In late 2022, the U.S. Department of Labor (the "DOL") issued final regulations (the "Final Rules") which address the extent to which ERISA fiduciaries may consider environmental, social and governance ("ESG") factors when making investment decisions and exercising shareholder rights, such as voting proxies, on behalf of ERISA-covered clients. For a detailed discussion of the Final Rules, see here.

Although the Final Rules generally became effective on January 30, 2023, a special investment policy rule applicable to ERISA fiduciaries of pooled investment vehicles holding "plan assets" of more than one ERISA plan (a "Pooled Plan Asset Vehicle") is set to first take effect on December 1, 2023. This special rule might require action in advance of the effective date. Importantly, this special rule does not apply to pooled investment vehicles or accounts that are not subject to ERISA (e.g., a private investment fund that is under the "ERISA 25% limit" or operated as a "venture capital operating company" or "VCOC"). It also generally does not apply to ERISA-covered separately managed accounts or "funds-of-one," other than with respect to such an entity's investment into a Pooled Plan Asset Vehicle.

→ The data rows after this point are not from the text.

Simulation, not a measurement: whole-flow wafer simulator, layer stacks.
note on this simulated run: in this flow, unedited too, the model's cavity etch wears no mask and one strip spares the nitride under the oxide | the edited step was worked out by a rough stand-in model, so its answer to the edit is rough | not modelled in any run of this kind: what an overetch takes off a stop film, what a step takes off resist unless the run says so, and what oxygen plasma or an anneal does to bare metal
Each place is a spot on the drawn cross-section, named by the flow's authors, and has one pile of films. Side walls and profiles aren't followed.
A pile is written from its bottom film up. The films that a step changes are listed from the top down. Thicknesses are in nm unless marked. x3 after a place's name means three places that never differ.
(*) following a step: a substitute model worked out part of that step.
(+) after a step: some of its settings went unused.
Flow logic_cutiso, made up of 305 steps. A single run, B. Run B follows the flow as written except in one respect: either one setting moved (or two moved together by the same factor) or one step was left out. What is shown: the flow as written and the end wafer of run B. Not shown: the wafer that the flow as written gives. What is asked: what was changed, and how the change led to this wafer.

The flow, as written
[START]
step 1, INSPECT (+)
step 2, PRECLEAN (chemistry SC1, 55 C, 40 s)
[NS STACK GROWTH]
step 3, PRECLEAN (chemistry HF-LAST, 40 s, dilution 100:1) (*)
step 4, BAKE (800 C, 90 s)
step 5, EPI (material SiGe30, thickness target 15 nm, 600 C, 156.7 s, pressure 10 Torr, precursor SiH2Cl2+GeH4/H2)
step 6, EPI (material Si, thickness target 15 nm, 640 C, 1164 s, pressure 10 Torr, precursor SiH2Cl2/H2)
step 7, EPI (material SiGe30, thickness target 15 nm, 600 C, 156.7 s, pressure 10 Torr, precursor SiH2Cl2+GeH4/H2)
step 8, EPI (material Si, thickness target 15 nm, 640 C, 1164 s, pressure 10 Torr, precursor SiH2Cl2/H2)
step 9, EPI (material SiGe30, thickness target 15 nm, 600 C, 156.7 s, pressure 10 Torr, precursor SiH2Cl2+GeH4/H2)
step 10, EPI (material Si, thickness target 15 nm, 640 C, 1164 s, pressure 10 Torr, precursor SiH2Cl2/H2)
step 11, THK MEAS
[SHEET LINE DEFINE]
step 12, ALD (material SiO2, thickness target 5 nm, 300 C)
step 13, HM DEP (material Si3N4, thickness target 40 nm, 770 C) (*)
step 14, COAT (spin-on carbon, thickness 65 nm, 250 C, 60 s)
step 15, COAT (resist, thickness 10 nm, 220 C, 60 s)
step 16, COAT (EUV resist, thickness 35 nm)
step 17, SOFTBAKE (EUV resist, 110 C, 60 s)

The special rule portion of the Final Rules provides (in relevant part) as follows:

  • To the extent an investment manager of a Pooled Plan Asset Vehicle is subject to an investment policy statement ("IPS") (which includes any proxy voting policy) that conflicts with another ERISA plan's IPS, the investment manager must reconcile, insofar as possible, those conflicting policies (assuming compliance with each policy would be consistent with ERISA);
  • In the case of proxy voting, to the extent permitted by applicable law, the investment manager must vote (or abstain from voting) the relevant proxies to reflect such policies in proportion to each ERISA plan's economic interest in the Pooled Plan Asset Vehicle; and
  • Such an investment manager may, however, develop its own ERISA-compliant IPS and require participating ERISA plans to accept such IPS, including any proxy voting policy, before they are allowed to invest. In such cases, an independent ERISA plan fiduciary must assess whether such IPS and proxy voting policy are consistent with applicable ERISA requirements before deciding to retain the investment manager.

Accordingly, investment managers of Pooled Plan Asset Vehicles should assess whether their existing documentation includes language sufficient to get comfortable that either (i) investing ERISA plans are not subject to an IPS or proxy voting policy that conflicts with the IPS or proxy voting policy of the Pooled Plan Asset Vehicle or (ii) to the extent an investing ERISA plan is or may be subject to such a conflicting IPS or proxy voting policy, the ERISA plan has expressly or effectively agreed that its conflicting IPS or proxy voting policy will not apply and that instead the IPS and proxy voting policy of the Pooled Plan Asset Vehicle will apply.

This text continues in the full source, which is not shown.